The Suitcases Of Hong Kong

The Suitcases Of Hong Kong

By

Leonard Zwelling

It’s a huge and busy city with skyscrapers to match those of Manhattan including the Batman Building from which Christian Bale caught a plane and a crook. Some streets are so packed with people that one can barely walk. The shops are both on the street as storefronts and within huge interior malls packed to the gills with brand names from Chanel to Cartier. But it was the fact that seemingly every tenth young woman, and a few young men, were wheeling suitcases down the streets that had us baffled. Surely they couldn’t all have deplaned, taken the train into town from Lantau Island, and were walking to their hotels. Our guide the first day on our tour of Hong Kong let us know.

Let me digress.

In 1842, after the Opium Wars when the British fought the Chinese occupants of Hong Kong to allow the importation of opium from its colony in India, Hong Kong was under British rule. The war was precipitated because of the huge trade imbalance Britain had accumulated with China. China was selling Britain tea. Britain wasn’t selling China anything. Then came opium.

That’s the way it was from 1842 until 1997. That year, under agreement, Hong Kong attained a unique status called SAR—Special Administrative Region. It’s oversight passed to the Communist Chinese government of the People’s Republic, but in actuality it remained an entity onto itself. It was not beholden to the policies of the PRC, but there was pretty free flow of people across the border with many Mainland Chinese families immigrating to Hong Kong if they were fortunate. But even the citizens of the PRC can get here pretty easily on short-stay visas. And they do. To shop. That’s what the suitcases are for. What they buy. The prices all seem high to us, but I guess not so much for the people in Communist China and they do have a taste for luxury goods.

Fortunately, you don’t have to shop to enjoy Hong Kong. It is a beautiful city with a magnificent harbor visible from the Kowloon peninsula side (attached to the Mainland) where we stayed as well as from Hong Kong Island, the oldest part of the city. There is also Lantau Island where the airport is located and all the land surrounding Kowloon called the New Territories plus hundreds of small islands. Many people have to live in the New Territories as the rents in Kowloon and Hong Kong Island have become prohibitive as many wealthy Chinese drive the real estate prices beyond the reach of the average citizen of Hong Kong.

That brings me back to the overriding lesson of our two trips to Asia. We heard it in Vietnam and Cambodia and now in Taiwan and Hong Kong. Beware of China. Their 1.4 billion people are welcomed in these spots because their tourism dollars are needed, but they are welcome on no other plane. Every place we go we hear complaints. They are loud. They are rude. They are entitled.

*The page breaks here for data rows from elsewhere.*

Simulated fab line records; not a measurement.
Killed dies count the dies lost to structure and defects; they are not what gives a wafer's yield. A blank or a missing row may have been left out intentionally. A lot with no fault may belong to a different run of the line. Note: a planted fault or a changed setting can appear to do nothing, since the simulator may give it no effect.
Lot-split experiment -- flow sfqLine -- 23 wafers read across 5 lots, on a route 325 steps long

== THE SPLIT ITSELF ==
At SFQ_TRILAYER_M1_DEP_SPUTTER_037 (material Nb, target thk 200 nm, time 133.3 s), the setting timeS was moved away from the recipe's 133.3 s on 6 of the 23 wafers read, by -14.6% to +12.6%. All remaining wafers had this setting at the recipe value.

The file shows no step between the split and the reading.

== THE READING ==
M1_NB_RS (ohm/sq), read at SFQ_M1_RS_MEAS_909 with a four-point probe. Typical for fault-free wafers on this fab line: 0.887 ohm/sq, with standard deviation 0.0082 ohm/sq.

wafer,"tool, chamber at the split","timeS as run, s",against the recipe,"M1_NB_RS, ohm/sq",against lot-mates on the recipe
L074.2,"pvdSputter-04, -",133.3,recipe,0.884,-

This echoes what is happening in the U.S. as academic institutions put constraints on interactions with several lands in Asia primarily based on the fear of theft of intellectual property by agents of the Chinese government. There are now English proficiency tests for Chinese wishing to study in America. U.S. computers and cell phones are specially outfitted for use in the Far East by faculty traveling to China, in particular. There is a genuine sense that the region and the U.S. are engaged in a Cold War with Communist China and this has become a serious constraint on relations between the various countries here and back home when dealing with the PRC.

I usually do not agree with Donald Trump on much, but he is right to sound the alarm with regard to the unfair trade practices of the Chinese. I am not sure I agree with English proficiency tests for those wishing to study in the U.S. What if France or Germany or Israel did that to us? I do understand the fear that has been placed in the hearts of people in Saigon, Taipei and Hong Kong when it comes to dealing with the Mainland Chinese. Let’s hope this can be worked out. We don’t need a trade war or any other kind of conflict between the Chinese and the rest of the world. These conflicts tend to turn out badly, for the invaders and for the Chinese.